March 26, 2010 // Uncategorized

With 75,000 young people, pope talks of eternal life

By Father Matthew Gamber

VATICAN CITY (CNS) — Pope Benedict XVI and 75,000 young people gathered under the stars in St. Peter’s Square on a warm spring night to discuss the meaning of eternal life.

“First of all, we must be clear that eternal life is real life, different from our lives right now, but truly real, not something illusory or unreal,” the pope told the crowd March 25, the feast of the Annunciation.

The gathering was a prelude to World Youth Day, which this year was being celebrated by dioceses throughout the Catholic Church on Palm Sunday, March 28.

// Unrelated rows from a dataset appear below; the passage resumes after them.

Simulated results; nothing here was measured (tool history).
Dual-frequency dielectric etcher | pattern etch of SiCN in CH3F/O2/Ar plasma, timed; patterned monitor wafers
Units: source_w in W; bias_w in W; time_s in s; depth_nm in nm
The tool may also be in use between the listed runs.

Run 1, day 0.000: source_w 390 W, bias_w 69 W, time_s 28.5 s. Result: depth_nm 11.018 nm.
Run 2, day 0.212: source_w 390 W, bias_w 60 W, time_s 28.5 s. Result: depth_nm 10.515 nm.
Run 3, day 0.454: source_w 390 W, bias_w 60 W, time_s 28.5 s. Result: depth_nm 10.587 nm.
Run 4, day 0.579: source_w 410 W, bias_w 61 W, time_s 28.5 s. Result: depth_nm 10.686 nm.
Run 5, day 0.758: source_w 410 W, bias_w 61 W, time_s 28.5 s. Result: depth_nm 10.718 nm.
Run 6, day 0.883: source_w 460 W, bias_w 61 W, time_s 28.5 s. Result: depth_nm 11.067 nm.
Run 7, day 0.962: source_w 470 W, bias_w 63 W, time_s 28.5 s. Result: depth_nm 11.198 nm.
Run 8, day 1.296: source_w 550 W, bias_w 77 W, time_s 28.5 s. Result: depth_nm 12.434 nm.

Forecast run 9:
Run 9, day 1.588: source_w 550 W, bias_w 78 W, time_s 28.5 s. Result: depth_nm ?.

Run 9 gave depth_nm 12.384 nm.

The Diocese of Rome sponsored the event, which included a look back through videos from previous World Youth Days in Rome and Sydney, Australia, as well as testimonies from World Youth Day participants. Among those speaking were a married couple, an actress and a man scheduled to be ordained to the priesthood in June.

After making his way through the darkened square in an illuminated white popemobile, the pope took his seat and answered questions posed to him by three young Italians based on the story of the rich young man in St. Mark’s Gospel, who asked: “Good teacher, what must I do to inherit eternal life?”

The 82-year-old pope spoke to an audience of mostly teenagers and people in their twenties dressed in matching white T-shirts and baseball caps. Answering the questions without prepared notes, he said the Gospels are filled with accounts about how much God loves each of them for eternity.

To find God “is to know that my life is willed by God from all eternity, that I have been created from the depths of God’s eternal love and this love is waiting for me to return to him in eternity,” he said.

But the pope said God’s eternal plan is not just something for the future. God’s love and commandments, he said, affect key areas of their lives, such as “the family as the foundation of society, the respect for life as a gift from God and the proper ordering of human sexuality between men and women.”

Pope Benedict, who often uses the example of the saints to illustrate his points, cited as worthy role models for young Catholics St. Josephine Bakhita, St. Francis de Sales and Blessed Mother Teresa of Calcutta. They showed a desire for eternal life and concern for the world, the pope said.

The rally, which brought together youths from 43 different dioceses in Italy as well as young Catholics from other parts of the world, marked the 25th anniversary of the first World Youth Day that was called by the late Pope John Paul II in Rome in 1985.

“It was like a mini-World Youth Day in terms of the excitement, the vibrancy and the celebrative atmosphere,” said Irene Lagan of Boston, who attended this year’s event in St. Peter’s Square.

“It is easy to see from the way the pope spoke that he has an ease and a real desire on his part to connect to young people,” said Lagan, a student at Rome’s Angelicum University.

The diocesan celebrations are held in years when there is not an international gathering for World Youth Day. The next major international World Youth Day celebration is scheduled for the summer of 2011 in Madrid, Spain.